This subject is very close to my heart, as I am moving my family from Nova Scotia back to Vancouver next month after several years away, and in my
opinion, Vancouver (and the entire Lower Mainland) is the most beautiful place in Canada to live, with the friendliest and most respectful citizens of
any city I've ever lived, and I was extremely proud to see so many volunteers cleaning up the mess the morning after the riot.
First let me comment on the man who was fired for making the "bad taste" comment. I don't think he should have been fired, because he was not
personally involved in the riot, however I think his employer would have been well within his rights to require that he remove his affiliation with
that company on his Facebook profile. This would have resolved the employer's concern about bad publicity.
Second, to answer your question about employers having the right to fire employees who participated in the riot, I feel that they definitely do have
the right to decide how they want their public image to be perceived, and that Vancouver-based employers have every right to decide to fire an
employee who participated in the Vancouver Stanley Cup Riot.
Take the now-famous case of Camille Cacnio, a now-former employee of Burrard Acura (who absolutely did the right thing by firing her on the spot). She
willingly participated in looting a downtown clothing store and was caught on video leaving the store laughing while carrying out stolen merchandise.
She posted a lengthy "apology" on her blog, during which she openly admitted stealing items from the clothing store because it was "fun", and made
a lame attempt at justifying her actions by saying that was the only time she would ever do something like that:
And still, a lot of people will never find remorse for me because I had a huge smile on my face. But like I said earlier, it was fun at the time. I
thought it was pretty funny because this is the only time that I would ever do something like this. The smile on my face was an “I’m such a badass
I can’t believe I’m doing this!” kind of look.
She also attempted to convince anyone reading her apology that her crime was a minor one, and therefore she shouldn't be grouped in with other
participants of the riot:
Full text of original apology by Camille
I did not vandalize any buildings.
I did not set fire on anything.
I did not break any glass.
I did not instigate the riot.
I did not physically harm anybody.
I did not jump on any cop cars.
I did not even plan on being in the riot.
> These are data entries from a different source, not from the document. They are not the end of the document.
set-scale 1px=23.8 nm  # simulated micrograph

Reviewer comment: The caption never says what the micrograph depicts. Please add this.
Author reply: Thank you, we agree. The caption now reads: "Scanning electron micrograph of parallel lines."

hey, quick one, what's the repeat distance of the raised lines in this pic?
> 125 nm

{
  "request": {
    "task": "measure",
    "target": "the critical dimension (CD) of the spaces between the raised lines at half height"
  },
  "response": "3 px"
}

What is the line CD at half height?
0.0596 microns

On any regular day I would not condone looting.
However, at the time of the riot everything just seemed so right.
The fact of the matter is, even if she didn't steal anything, simply by refusing to leave the area once the VPD read the
, she broke the law, and her employer has the right to decide not to employ a
The whole riot disgusted my wife and I as we were watching it live. For the record I am not a hockey fan, nor a fan of any sport, but since I'm
moving my family back to Vancouver next month, my wife and I spent the evening of June 15th, 2011 watching live feeds of the crowds in downtown
Vancouver online, and reading Twitter posts about the event. For two full hours before the game, we noticed there were an increasing number of tweets
saying there was going to be a riot after the game, and the closer it got to the end (and the more likely that Vancouver would lose), we saw more and
more people tweeting "there's going to be a riot" and to "get out of downtown Vancouver NOW!".
Less than 5 minutes after the game was over, my wife directed my attention to the live feed and we saw the first car being flipped over. We spent the
next 4 hours going back and forth between live feeds, TV news (CBC), and Twitter, and contrary to VPD claims that "anarchists" were responsible for
the riot, we saw only crazed, drunken, hockey jersey wearing fans openly attacking cars and businesses in downtown Vancouver. Not one "Black Bloc"
anarchist/instigator, as they claim. We also noticed that at least two thirds of the people we saw in the crowds were taking pictures or videos of
what was happening, and before we went to bed that night, those pictures and videos had already made their way onto Facebook, Twitter, and YouTube -
evidence of what they had done.
Because of the unprecedented nature of this riot (it happened live not only on TV, but on Twitter and Facebook - the first ever Social Media Riot), I
feel that anyone in the downtown core of Vancouver who participated in the riot should fear for their jobs. The public backlash is unlike anything I
have ever seen, with Facebook groups helping the VPD to identify every rioter they possibly can.
Because of the huge amount of public outrage, I feel that any employer of a riot participant is well within their rights to distance themselves from
anything to do with the whole situation - they have a business to run, and having a rioter in their employ definitely does adversely affect their
ability to run a successful business.
Remember, these people rioted over a freaking hockey game. There were nearly 3 million people surrounding Tahrir Square on February 10th, 2011,
peacefully protesting against nearly 30 years of oppression, and they did not riot even after Mubarak refused to leave office that day. North
Americans need to get their priorities straight.
The good news for me is that there's going to be a pretty lucrative job market when I get back there next month - with all the firings going on in
Vancouver right now, It'll be a heck of a lot easier for me to find a job there.